Due to the political climate of the 1980s, the SWC was not able to gain access into the Soviet Union to verify particular elements of evidence. However, Searchlight was.

One of our most successful pieces of work was done in the summer of 1987, when Searchlight journalists Gerry Gable and Sonia Gable, with the support of Soviet prosecutors, spent 10 days visiting and researching sites of potential war crimes and interviewing family members of victims in the Soviet Union.

This was all detailed and serialised as a diary in the August 1987 magazine, with the front-page headline, ‘Mass Killer! Eye-witnesses accuse Edinburgh war crimes fugitive’. This banner in red and white and against the background photograph of Gecas, who was accused of mass killings in Lithuania and Byelorussia when he served in a police unit. Searchlight stated that because of this fact-finding mission, and the support to Gerry and Sonia given by the Soviet Union, they had proof positive that he had committed war crimes.

Searchlight began the diary entry on 1 July 1987 in Moscow. On that day, our two journalists met with Natasha Kolesnikova, Senior Prosecutor for the Department of Justice. She was responsible, along with her assistant Vitaly Dyukovlev, for the investigation of war crimes. Gerry and Sonia met with them for two hours, during which they outlined the sheer scale of the investigation. Kolesnikova stated that a huge corpus of documents had been sent to various governments in the west. She also stated that part of these documents had gone to Britain, but that the British government was unwilling to work with Soviet prosecutors.

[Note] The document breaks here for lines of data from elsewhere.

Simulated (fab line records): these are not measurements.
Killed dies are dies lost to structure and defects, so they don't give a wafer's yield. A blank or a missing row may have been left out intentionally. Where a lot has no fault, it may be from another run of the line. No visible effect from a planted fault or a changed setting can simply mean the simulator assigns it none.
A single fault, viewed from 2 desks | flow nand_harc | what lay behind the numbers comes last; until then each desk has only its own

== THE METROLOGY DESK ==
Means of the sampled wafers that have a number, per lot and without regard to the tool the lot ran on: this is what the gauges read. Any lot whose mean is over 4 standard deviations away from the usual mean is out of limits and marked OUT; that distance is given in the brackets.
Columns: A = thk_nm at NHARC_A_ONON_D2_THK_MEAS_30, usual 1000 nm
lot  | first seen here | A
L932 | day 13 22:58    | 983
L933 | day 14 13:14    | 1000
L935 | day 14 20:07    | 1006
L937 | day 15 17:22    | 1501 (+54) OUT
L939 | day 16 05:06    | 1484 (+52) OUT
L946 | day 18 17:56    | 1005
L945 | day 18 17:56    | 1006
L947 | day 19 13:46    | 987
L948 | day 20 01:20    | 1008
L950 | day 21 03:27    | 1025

Most importantly, at the end of the meeting, Gecas was discussed. Kolesnikova stated that, if Britain did not want to extradite him to the Soviet Union to face justice but would put him on trial on British soil, this was a compromise they could live with.

Minsk, Belarus

On 2 July, Gerry and Sonia visited Minsk and stayed for three days. They started their diary entry by describing the ways in which Minsk had suffered at the hands of the Nazis and the collaborator police battalions. To add context, 90% of Minsk had been destroyed before the city was liberated. It had taken until the 1980s to restore the pre-war level of population, and even longer in other parts of the country.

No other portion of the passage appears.